Dirty data, or unclean data, is any type of data that contains inaccurate, incomplete, inconsistent, or outdated information. While these misinformations are usually very tiny (think, “Mr. Smith” vs. “Mr. Smyth” in the headline) and caused by human error, dirty data can have far-reaching consequences, especially for data-critical industries, such as financial and healthcare.
Bad data is estimated to cost the US economy around $3.1 billion (Forbes) in lost productivity, system outages, and higher maintenance costs every year. Experts project that this number is only going to increase in the next few years, especially as it is estimated that 463 exabytes of data will be created each day globally by 2025 (World Economic Forum).
To clarify, an exabyte is one billion billion, or one quintillion bytes. To put this into further perspective, the Commonwealth Scientific and Industrial Research Organisation (CSIRO) in Australia is planning to upgrade its Square Kilometre Array (SKA), a next-generation radio telescope, to generate 300 petabytes of data per year in the next decade. Considering that 1 petabyte is only 0.01 exabyte and we’re referring to looking at celestial objects lightyears away, even this pales in comparison to the infinite amount of data we are (and will) produce each day on Earth.
So, while a misspelling may seem harmless, the millions of Mr. Smiths who receive an invoice or letter addressed to a Mr. Smyth from their companies may have a different opinion—and could ultimately lead to lost sales.
Learn valuable insights about the IT industry, including essential terms you need to know.
How does data get dirty?
1. Human error
The most common reason data gets dirty is through human error. While the well-loved phrase “No one is perfect” is meant to soothe people as they make mistakes in life, it could also contribute to a slip-up in data entry, such as a typo error. Over time, these human errors can pile up and slowly compromise the integrity of your otherwise reliable data. Human error is also one of the leading causes of cybersecurity vulnerability.

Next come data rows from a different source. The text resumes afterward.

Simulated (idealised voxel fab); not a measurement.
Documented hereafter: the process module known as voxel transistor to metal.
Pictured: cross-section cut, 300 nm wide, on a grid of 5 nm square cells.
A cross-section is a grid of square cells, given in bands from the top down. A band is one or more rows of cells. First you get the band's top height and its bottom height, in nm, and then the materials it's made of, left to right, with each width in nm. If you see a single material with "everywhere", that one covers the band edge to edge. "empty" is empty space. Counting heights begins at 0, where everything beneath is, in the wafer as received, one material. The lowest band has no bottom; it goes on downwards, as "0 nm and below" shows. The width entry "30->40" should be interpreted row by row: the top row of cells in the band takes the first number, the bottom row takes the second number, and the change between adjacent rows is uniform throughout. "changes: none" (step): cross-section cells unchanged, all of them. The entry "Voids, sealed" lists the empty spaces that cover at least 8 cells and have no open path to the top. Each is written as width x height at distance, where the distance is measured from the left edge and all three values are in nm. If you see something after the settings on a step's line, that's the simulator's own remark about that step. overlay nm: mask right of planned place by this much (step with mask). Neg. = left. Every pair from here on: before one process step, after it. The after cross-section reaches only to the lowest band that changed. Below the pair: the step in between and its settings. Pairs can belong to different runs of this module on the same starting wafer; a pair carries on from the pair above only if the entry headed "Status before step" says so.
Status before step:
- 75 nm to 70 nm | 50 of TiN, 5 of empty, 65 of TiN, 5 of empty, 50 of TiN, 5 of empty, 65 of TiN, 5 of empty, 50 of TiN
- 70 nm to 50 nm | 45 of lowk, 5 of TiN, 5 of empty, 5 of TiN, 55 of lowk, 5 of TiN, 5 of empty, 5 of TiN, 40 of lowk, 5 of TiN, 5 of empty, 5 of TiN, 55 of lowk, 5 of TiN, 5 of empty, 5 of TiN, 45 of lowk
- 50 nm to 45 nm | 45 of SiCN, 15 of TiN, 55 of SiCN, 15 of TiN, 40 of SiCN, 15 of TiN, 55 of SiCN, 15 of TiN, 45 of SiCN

It’s worth noting that you can’t eliminate human imperfection, but there are many ways to mitigate this risk. For example, you can train your employees to always double-check their work before submitting it. Even then, it’s highly encouraged that you create processes to ensure that an editor or proofreader checks the same entries to ensure their validity.
2. Fake customer entries
Have you ever intentionally entered the wrong name or email address because you didn’t want a company to gain private information? You are not alone. Your customers don’t owe you their information, and many will not willingly give you their sensitive information if they don’t trust you.
The best way to reduce this risk is to build client trust. Be transparent with them as much as possible, and never use black-hat practices to manipulate information from prospects. Be genuine: That’s the best way to improve your trust rating.
3. No strategy or a lack of it
It’s important that your departments are not siloed, especially if they share data points. A lack of data collection strategy can lead to a lazy approach to treating your customers and data. For example, if your marketing team needs to interview the same people as your sales team, both teams must coordinate to ensure no redundancy. This also ensures consistent messaging in your branding.
It may be a good idea to assign a data checker within your organization to double-check all data points, even across teams.
4. No data audits
The truth is that all organizations may have some level of bad data at a certain point, particularly if their company is rapidly expanding. Your website is a perfect example of this. For instance, you may say you serve X number of people on your website—which would be perfectly accurate when the website was live. Nevertheless, if your company grows, this number could be inaccurate in two, six, or however many months.
Proactively auditing your data is vital to maintaining reliable records. In this age of GDPR, HIPAA compliance, and other increasingly strict consumer privacy laws, the importance of conducting regular data audits cannot be overstated.
Dirty data is one of the many IT challenges for 2024.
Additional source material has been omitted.